403 when locally hosted cc-index-server tries to connect to s3://commoncrawl/

commoncrawl / cc-index-server

Common Crawl Index Server

http://index.commoncrawl.org/

65 stars 18 forks source link

403 when locally hosted cc-index-server tries to connect to s3://commoncrawl/ #11

Open davetbo-amzn opened 1 year ago

davetbo-amzn commented 1 year ago

Whenever I do a search on the local cc-index-server I get errors. When I look at the debug logs, it looks like the final authorization is only using the access key ID and the secret, but not the session token.

Is this only designed to work with long-term IAM user creds, or does it support short term creds? If I were to go edit the file building that Authorization, where would I find it? I searched the code globally for Authorization, access_key, and access, excluding the cluster.idx files, and found nothing that matched.

I'd be happy to contribute the fix for supporting short-term creds if you help me find where the fix goes in your code.

sebastian-nagel commented 1 year ago

Could you try the branch pywb2?

it's based on PyWB2, resp. a modified version / fork (commoncrawl/pywb, branch common-crawl-cdx-index) which tries to stay 100% API compatible with older versions of CC's index server based on PyWB 1.x.
this version includes webrecorder/pywb#723 - I hope it will also cover short-term creds

Apologies, I hoped to finalize the version based on PyWB2 but hadn't the time yet. There's also some work to do:

need to rebase on a more recent PyWB2 version
the lazy instantiation of the S3 client in the S3 loader might need some more improvements: if the creation of the S3 client or the get_object fails, it is created again and again which is not nice and may cause troubles because any logic implemented in the client to handle the errors (e.g., an exponential back-off on "503 Slow Down" responses) is impossible because the state hold in the client is lost. In addition, in the specific case of s3://commoncrawl/ the fall-back instantiating a client with unauthenticated access is useless anyway.

davidtbo commented 1 year ago

I discovered that it works with long term user creds but not short term. When I got it working, I realized it still didn't pull back the actual content from the warc files for me, it just gave me the same index info I already had working through Athena.
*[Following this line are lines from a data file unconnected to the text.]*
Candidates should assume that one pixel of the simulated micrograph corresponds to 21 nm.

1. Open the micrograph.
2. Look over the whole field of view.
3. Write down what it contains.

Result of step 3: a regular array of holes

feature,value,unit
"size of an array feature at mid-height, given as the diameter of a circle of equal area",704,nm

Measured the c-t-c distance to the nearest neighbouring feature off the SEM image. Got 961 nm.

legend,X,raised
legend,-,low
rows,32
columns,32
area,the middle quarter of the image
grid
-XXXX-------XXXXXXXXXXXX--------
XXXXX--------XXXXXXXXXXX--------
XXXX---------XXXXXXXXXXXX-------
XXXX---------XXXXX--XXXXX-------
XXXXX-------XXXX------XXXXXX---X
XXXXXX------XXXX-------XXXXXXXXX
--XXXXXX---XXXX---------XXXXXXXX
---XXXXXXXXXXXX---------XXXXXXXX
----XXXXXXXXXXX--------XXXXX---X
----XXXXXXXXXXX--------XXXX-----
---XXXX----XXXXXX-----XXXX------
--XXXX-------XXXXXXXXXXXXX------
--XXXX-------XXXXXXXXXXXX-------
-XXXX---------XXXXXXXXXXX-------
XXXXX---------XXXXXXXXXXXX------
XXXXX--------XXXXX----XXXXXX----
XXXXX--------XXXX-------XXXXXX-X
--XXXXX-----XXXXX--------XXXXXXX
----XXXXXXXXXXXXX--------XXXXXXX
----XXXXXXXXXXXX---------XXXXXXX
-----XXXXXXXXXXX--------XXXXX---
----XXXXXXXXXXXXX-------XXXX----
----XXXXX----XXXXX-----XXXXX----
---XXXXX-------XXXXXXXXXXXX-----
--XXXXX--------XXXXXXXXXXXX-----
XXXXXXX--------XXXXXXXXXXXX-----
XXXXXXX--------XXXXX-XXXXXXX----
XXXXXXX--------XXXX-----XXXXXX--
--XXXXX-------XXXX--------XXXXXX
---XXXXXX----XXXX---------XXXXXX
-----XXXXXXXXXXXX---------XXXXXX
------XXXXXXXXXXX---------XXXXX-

So then I had to go back to figure out extracting the gzip data from the S3 warc files myself. I discovered that my blocker there was that I was doing:

start_byte = int(row[22]) end_byte = start_byte + int(row[23]) # either this or the previous line should have had a -1 in it to shift to zero as the first byte.

And then I finally found an example somewhere where someone added the - 1 to that equation. After that, i could successfully extract and decompress with gzip.

Since I've solved my issue and I don't currently have time to stop and troubleshoot further, I'll have to stop with the feedback that the root cause is that the current code doesn't support short-term creds.

sebastian-nagel commented 1 year ago

with the feedback that the root cause is that the current code doesn't support short-term creds.

Thanks for the feedback. I'll have a look, but it may take some time.

should have had a -1

The byte range is inclusive, so it is offset -- (offset + length - 1).

For bulk look-ups the columnar index is more efficient, see here. A user even wrote a tutorial how to automatize the fetching the WARC records using AWS Lambda.

davidtbo commented 1 year ago

In that second link, it looks like we can get event-based triggers from the commoncrawl bucket. Is that the case? If so, that's super helpful. I was assuming we couldn't because it was in their account.

However, reading it again, it might just be subscribing to the Ath ena results landing in my bucket when I do the query for the web pages I want from the index.

sebastian-nagel commented 1 year ago

Yes, that's also my understanding: the appearance of a query result file (not on s3://commoncrawl/) triggers the download of all referenced WARC records stored on s3://commoncrawl/.